An Odyssey of the Self: Reviewing Grace Acladna's 'Mother's Car'

A review of Grace Acladna's single 'Mother's Car' and accompanying visualiser. In this review, I explore how Acladna deals with issues of self-hood and identity in relation to the complexity of human relationships. 

An Odyssey of the Self: Reviewing Grace Acladna's 'Mother's Car'

Journeying through light, colour, and enchanting sound, London-based singer, songwriter, multi-instrumentalist, and producer Grace Acladna’s new single, ‘Mother’s Car’ is a transcendental discovery of the self. 

Acladna is a burning, emergent force in the U.K. music scene with her soulful voice and reflective lyricism. Blending an array of influences from soul to dance music to melancholic and introspective beats, her music sensitively explores the complexities of the human condition.

A person with short hair wearing a denim jacket  Description automatically generatedOne to watch: Grace Acladna. Singer, song-writer, multi-instrumentalist, model, producer. 

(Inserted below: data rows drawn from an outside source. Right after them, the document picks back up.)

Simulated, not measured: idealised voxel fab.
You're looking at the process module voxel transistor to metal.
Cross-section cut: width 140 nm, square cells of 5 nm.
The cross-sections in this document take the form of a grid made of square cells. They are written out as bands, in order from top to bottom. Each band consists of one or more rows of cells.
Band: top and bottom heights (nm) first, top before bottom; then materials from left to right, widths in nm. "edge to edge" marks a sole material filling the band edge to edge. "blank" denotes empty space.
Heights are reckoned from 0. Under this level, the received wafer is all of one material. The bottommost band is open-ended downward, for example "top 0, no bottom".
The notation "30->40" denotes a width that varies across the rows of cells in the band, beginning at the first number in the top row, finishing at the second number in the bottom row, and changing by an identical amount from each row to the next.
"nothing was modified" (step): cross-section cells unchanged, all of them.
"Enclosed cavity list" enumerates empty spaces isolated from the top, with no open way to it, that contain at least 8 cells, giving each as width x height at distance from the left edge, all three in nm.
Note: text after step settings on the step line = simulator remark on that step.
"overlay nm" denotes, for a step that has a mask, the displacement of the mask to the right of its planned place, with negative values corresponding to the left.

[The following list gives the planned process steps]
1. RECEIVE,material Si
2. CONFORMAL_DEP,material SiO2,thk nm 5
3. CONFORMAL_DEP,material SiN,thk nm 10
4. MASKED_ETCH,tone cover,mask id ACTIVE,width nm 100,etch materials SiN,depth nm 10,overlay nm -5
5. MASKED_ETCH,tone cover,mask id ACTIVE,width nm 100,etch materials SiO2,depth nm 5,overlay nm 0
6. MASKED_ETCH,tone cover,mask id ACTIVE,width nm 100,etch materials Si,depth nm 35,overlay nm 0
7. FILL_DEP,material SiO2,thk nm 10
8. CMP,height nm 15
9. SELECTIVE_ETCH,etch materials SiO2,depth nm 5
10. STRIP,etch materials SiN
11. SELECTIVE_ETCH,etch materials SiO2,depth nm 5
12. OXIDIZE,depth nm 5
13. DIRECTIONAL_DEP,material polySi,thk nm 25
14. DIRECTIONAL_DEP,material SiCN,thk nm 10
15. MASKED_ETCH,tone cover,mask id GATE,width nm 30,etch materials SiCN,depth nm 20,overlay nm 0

Acladna has spoken about the personal experience that influenced ‘Mother’s Car’: a chance encounter with an ex-friend. The song navigates standing in the wake of an unhealthy relationship and dealing with harboured mixed feelings for someone from your past, but ultimately, discovering the love and respect you can find for yourself on the other side. Self-empowerment is professed through the lyrics whilst Acladna’s enchanting choral harmonies imbue the song with an otherworldly aura that keeps you transfixed. Acladna is a multi-talent. 

The accompanying visualizer to ‘Mother’s Car’ has a skilful narrative framing centred around Acladna’s experiences of self-hood. Expressing the multitudes of emotions and presentations of the self, identity is juxtaposed using colour, light, and a collation of shot-to-shot scenes displaying varied aspects of Acladna’s self-hood. The direction of the video, marvellously handled by Honor Evans, follows Acladna in daylight against the backdrop of a housing estate, to the dusky horizon of the city, to a night-time drive drenched in red light. 

Through the direction, Acladna is accessed intimately as she looks, deeply, at the camera. At other times, she is obscured: her reflection is only available through the rear-view mirror of the car she is driving. Various parts of her face are sought out by the camera until she stares at the camera directly, asking ‘are you afraid of me?’ Echoes of this rhetorical question stick to the air as Acladna’s haunting vocals carry the question of how to navigate communication with someone you used to know. This lyric also translates how we can become unsure of our identity and self-perception in the context of unhealthy relationships. How we can come to question our own experience of what happened, and how we feel about it. This fracture in self-perception is communicated within the song’s production, profoundly in the vocal distortions and dubs over Acladna’s pivotal line, the fundamental question: ‘Are you afraid of me?’

After severing unhealthy ties and grieving a relationship that once was, the central journey within ‘Mothers Car’ is one of self-assurance, confidence, and respect. Transformation is embroidered into the very words Acladna sings. As she dances under the exposing daylight through to the alluring night, she is bodied through movement and inhabits her body soulfully and consciously. Pedestal shots present Acladna standing tall and strong whilst the use of a VCR camera for certain shots presents Acladna as unguarded and delicate.

And this is what Acladna captures so perfectly: the essence of being human, of being a woman. The complexities, contradictions, and multitudes of identity and self-hood. Simultaneously being intimate and distanced, standing strong and being vulnerable, being direct and reserved. She captures how the grey areas of identity are channeled through relationships and the loss of them; of seeing yourself through your own eyes and another’s.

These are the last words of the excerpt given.